That left Star Publisher Berg as the only member of his newspaper’s once-robust editorial board. KCUR Radio reported: “Berg has made it known that he’s looking to take the editorial page in a more conservative direction, which may have left little room for Abouhalkah and Diuguid, both liberals.” As was Shelly – who, like Abouhalkah, took her commentary about the 2016 and the state of The Star onto Facebook, Twitter and blogs.

Faced with an empty editorial board, Berg hired a freelancer to lay out The Star’s endorsements. Not just any freelancer – the Star’s editorial freelancer is Rich Hood, a Republican who once led The Star editorial page until he lost that high-paid job in a 2001 Star cutback. One of Hood’s heroes is former Senator John Ashcroft, whose son The Star has just editorially embraced for secretary of state. Hood’s editorial also dissed home-grown KC area Democratic candidates Jason Kander vs Blunt and Teresa Hensley vs Hawley. The latest GOP endorsements have Hood’s heavy Republican handprints, as his conservative voice was empowered by Berg just in time to help out Blunt, Ashcroft, Hawley and Schmitt.

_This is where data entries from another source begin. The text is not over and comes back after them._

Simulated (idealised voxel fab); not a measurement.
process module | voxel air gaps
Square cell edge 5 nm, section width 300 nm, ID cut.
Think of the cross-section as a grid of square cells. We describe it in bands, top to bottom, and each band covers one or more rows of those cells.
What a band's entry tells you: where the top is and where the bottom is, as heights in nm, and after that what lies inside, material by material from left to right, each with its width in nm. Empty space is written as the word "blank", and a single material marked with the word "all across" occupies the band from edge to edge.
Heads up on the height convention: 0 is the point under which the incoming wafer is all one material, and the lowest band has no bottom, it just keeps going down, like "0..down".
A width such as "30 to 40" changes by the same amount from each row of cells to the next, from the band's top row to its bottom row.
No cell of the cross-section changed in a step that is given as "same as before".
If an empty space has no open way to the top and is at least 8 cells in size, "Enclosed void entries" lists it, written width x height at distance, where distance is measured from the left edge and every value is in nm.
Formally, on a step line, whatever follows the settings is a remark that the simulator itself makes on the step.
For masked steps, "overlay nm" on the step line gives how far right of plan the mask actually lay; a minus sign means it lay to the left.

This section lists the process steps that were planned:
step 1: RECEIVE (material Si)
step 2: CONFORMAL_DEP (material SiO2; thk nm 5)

This weekend, Shelly excoriated Berg for editorial endorsements exemplifying the rightward swing. And Shelly noted on Facebook: “… if you think the Star’s endorsement of Roy Blunt sounds like a press release, you could be right. Word is the ‘editorial board’ invited both campaigns to send a one-page summary of why they deserve the endorsement, and pretty much regurgitated Blunt’s.”

The Pitch called The Star editorial page “a local resource willing itself limp,” adding: “Incoming editorial-board VP Colleen McCain Nelson won’t arrive until well after the election, which she’s covering for The Wall Street Journal. Who knows how much time she’ll require to establish her own presence and staff up?” The Pitch continued that The Star’s Berg has “picked this odd moment to yank out what’s left of the paper’s spine,” citing a post-presidential debate editorial that “doesn’t read like a careful turn rightward or to some imagined center.”

Wrote Barb Shelly of the weekend endorsements: “I doubt if Berg knows enough to understand that he has now placed this new editor and whomever else is hired to write opinion — if anyone — on the side of the NRA, voter suppression, discrimination against gays, repression of women and the interests of corporate greed over working and striving Americans.”

Interestingly, Colleen Nelson was a co-winner of the 2010 Pulitzer Prize for editorial writing with her then-Dallas Morning News colleague Todd Robberson. This year, Robberson was named editorial page editor of the St. Louis Post-Dispatch. With the P-D’s unprecedented editorial flip-flopping of positions this year in regard to tobacco taxes, and The Star’s rightward lurch, both major newspaper editorial pages are in wobbly, understaffed and exhausted states. There are now weathered husks of amorphous opinion where once-brilliant writers held forth at 1729 Grand Boulevard in Kansas City and 900 North Tucker Boulevard in St. Louis. Do they even matter anymore?